Production-grade observability platform: columnar hot index (24h), Parquet warm tier (90d), S3 Glacier cold archive (7y), streaming alert engine, distributed cross-tier query engine, schema-on-read parsing, and sampling for high-cardinality metrics.
The multi-tier logging platform with streaming alerting represents the state of the art in production observability — the architecture behind Datadog, Splunk Cloud, Elastic Observability, and AWS CloudWatch at their largest scale. It addresses three limitations of the standard Kafka-plus-Elasticsearch pipeline that become critical at FAANG scale: the lack of streaming alerting, the two-tier storage gap between hot and cold, and the absence of a unified query interface across storage tiers.
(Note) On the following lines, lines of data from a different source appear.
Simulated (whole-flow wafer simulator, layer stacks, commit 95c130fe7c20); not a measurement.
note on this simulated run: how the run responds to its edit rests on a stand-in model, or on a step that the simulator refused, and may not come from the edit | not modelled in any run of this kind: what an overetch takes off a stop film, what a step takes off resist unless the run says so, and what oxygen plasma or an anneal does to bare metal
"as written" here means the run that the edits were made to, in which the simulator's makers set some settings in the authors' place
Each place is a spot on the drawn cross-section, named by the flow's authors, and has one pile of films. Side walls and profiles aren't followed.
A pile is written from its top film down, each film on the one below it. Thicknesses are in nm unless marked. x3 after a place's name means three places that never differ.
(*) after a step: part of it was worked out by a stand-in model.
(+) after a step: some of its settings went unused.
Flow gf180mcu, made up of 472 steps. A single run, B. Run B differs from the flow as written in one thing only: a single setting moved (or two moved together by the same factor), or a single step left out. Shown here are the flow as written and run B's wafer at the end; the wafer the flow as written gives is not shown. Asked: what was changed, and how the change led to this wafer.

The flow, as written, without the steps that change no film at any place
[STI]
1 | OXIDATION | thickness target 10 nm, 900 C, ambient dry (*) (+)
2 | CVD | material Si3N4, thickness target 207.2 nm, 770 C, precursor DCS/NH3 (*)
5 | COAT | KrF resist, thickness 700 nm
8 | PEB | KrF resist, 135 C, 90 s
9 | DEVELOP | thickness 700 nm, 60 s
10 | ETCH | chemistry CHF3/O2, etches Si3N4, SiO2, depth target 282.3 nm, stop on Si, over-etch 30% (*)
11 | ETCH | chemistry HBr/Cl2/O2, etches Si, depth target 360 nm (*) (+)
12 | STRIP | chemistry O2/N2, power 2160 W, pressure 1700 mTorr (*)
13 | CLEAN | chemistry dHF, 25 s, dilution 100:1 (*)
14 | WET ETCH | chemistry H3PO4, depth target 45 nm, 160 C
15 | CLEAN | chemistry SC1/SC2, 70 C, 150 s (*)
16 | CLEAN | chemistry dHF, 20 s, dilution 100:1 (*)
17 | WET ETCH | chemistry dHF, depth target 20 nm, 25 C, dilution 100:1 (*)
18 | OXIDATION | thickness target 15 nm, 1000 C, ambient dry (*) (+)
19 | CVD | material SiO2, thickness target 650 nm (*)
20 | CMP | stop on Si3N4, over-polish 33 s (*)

The first limitation is alerting latency. The standard pipeline (v1) indexes logs and pre-computes dashboard metrics but has no mechanism for streaming alerting. Detecting that the 5xx error rate for the checkout service exceeds 1 percent in a 5-minute window requires either polling Elasticsearch periodically (adding minutes of delay) or building custom aggregations from the Redis metrics cache (limited to pre-defined aggregations). In a production incident, minutes of alert delay translate directly to minutes of customer impact. The multi-tier variant adds a dedicated AlertEngine that evaluates rules on every parsed log record as it flows through the pipeline, providing sub-5-second alert latency.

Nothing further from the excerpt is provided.